Soon we were talking, and retirement and the fortunes of others came up. Our "neighborhood" is a 2 mile stretch of road, and by chance, most of us living along it are of roughly the same age, ranging from the mid-fifties to the late sixties, and work life for most is being rolled up. Two couples already have plans for months to spend down south, avoiding the sharp cold that is Wisconsin winter, and others, only semi-retired, are planning shorter trips here and there, as children no longer are going to school and money is no longer so tight. For a few, money is not tight at all, and we discussed this, too, with the longing that comes from casual envy. Everything in our speech was casual, but that is not really so. Retirement is a strange thing, and it hits in ways many would not expect.
I know I did not. Layoffs have recently come to our house, and once we ordered our finances so that we could hope for continued independence, something odd happened, at least to me: a black hole opened up, not to infinity, but to an end that might be 20 or more years into the future. Yes, that would be death, but that is not what makes the hole ominous: it is rather the realization that something must be done with those remaining years; that to simply coast on the grain in the barn is not enough. More grain must be raised, even if the field is gone. How, then, to do that? What, then, to do to feel fulfilled?
It's an odd thing that I had heard of from others, but I thought it impossible. Coast! While I was living with the Indians of the Amazon, it seemed to me that none had this ambition - that to have enough meat and fish and sweet potatoes was enough, and that if it were given, they would simply get fat and lie about in their hammocks. Maybe I am wrong - maybe they would feel an emptiness, but I would never see this situation. That they did not have our ambitions, though, is unmistakable. None were going to be stars or famous because they had no mechanisms for being famous. Even warfare was largely a thing of the past. To be a good hunter or farmer, yes, but that was the limit of what they could be
We, though, have no limits. There is always someone better, either artistically, financially, morally, or whatever. Every peak to us reveals another peak, and the desire to be the best can never be satisfied. But it is not just a desire to be the best - I believe I gave up that notion long ago - but also, or rather, to be useful. In retirement, even though it is your own money that you will be living on, there is sense of not being useful anymore. Without usefulness, even with a full bank account, one feels useless. A general feeling of happiness becomes difficult. This is why so often the big lottery winners end miserably. Having money is not an end to itself - it is only a resource. It is a pile of fish or meat that will not rot. One has plenty to eat, but no thrill of the hunt, no challenge, no difficulties to overcome. It is the plight of the over-rich and the retired and it is real.

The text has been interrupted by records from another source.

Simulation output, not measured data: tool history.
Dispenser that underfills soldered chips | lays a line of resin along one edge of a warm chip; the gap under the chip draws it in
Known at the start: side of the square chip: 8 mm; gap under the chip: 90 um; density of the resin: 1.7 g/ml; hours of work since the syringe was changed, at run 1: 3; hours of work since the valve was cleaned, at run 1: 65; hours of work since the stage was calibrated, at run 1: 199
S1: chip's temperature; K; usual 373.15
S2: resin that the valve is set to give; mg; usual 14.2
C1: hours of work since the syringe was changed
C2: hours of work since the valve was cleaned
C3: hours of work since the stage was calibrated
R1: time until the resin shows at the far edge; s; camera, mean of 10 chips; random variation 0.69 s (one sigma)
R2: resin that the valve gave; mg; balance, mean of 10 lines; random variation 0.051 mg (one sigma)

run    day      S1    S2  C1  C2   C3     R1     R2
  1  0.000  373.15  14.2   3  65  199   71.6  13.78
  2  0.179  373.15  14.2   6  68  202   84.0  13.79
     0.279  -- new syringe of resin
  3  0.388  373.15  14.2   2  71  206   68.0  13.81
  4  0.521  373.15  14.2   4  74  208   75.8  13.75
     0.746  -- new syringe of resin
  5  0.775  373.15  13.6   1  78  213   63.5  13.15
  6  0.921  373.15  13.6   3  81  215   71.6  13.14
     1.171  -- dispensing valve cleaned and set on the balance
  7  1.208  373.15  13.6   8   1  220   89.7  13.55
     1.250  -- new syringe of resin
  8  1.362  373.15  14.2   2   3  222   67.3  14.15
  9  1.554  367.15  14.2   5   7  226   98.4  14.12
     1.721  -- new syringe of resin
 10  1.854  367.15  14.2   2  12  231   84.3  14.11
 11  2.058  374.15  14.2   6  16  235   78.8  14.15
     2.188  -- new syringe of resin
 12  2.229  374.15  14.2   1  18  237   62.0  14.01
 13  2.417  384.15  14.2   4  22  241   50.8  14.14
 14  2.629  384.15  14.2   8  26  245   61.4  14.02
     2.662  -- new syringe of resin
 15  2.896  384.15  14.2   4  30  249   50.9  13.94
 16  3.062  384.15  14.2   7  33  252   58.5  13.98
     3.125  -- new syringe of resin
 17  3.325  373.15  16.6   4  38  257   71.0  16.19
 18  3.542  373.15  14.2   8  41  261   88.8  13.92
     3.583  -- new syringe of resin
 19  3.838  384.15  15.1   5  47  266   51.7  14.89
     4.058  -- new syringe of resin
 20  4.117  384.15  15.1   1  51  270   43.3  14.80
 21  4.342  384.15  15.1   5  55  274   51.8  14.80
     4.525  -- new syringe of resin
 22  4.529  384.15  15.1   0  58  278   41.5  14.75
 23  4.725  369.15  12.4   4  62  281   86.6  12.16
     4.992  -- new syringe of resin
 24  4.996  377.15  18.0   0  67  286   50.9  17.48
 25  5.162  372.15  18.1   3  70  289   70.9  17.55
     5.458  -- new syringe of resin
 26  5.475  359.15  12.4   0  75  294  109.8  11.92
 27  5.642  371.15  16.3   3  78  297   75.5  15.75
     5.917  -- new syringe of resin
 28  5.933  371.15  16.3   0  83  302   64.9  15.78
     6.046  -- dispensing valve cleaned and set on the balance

A few years ago, we saw a PBS movie on John Muir. He came to America from Scotland with his father when he was a young teen and they settled on the new lands in Wisconsin that had recently been taken from the Indians. His father was pure Calvinism: work, work, work! One was to be useful and industrious! It was his idea of God's desire for us and he infused it into his reluctant son, who would rather walk the woods and fish with the more layed-back locals. He went to college and became an industrial engineer and was very successful, his father's voice always in his head - work, work, be useful! - until he was nearly blinded while attempting to fix a factory machine. In the movie, at least, this was his turning point. He quit after his recovery to do the things he was to become famous for: travel through the woods and mountains and plains of 19th century America with no more than his cloths and a small bundle of cooking items. His accounts are incredible: he walked the Sierra Nevadas in California with this nothing of gear, caught in blizzards and storms, not complaining of his suffering, but relishing his freedom in the elements. He was something of a miracle, so merged with nature that he seemed indestructible. His life was no longer to be useful, but to explore, to feel, to live the wonders of nature that had been set before him. This, he felt, was the natural man, not his father's worker bee.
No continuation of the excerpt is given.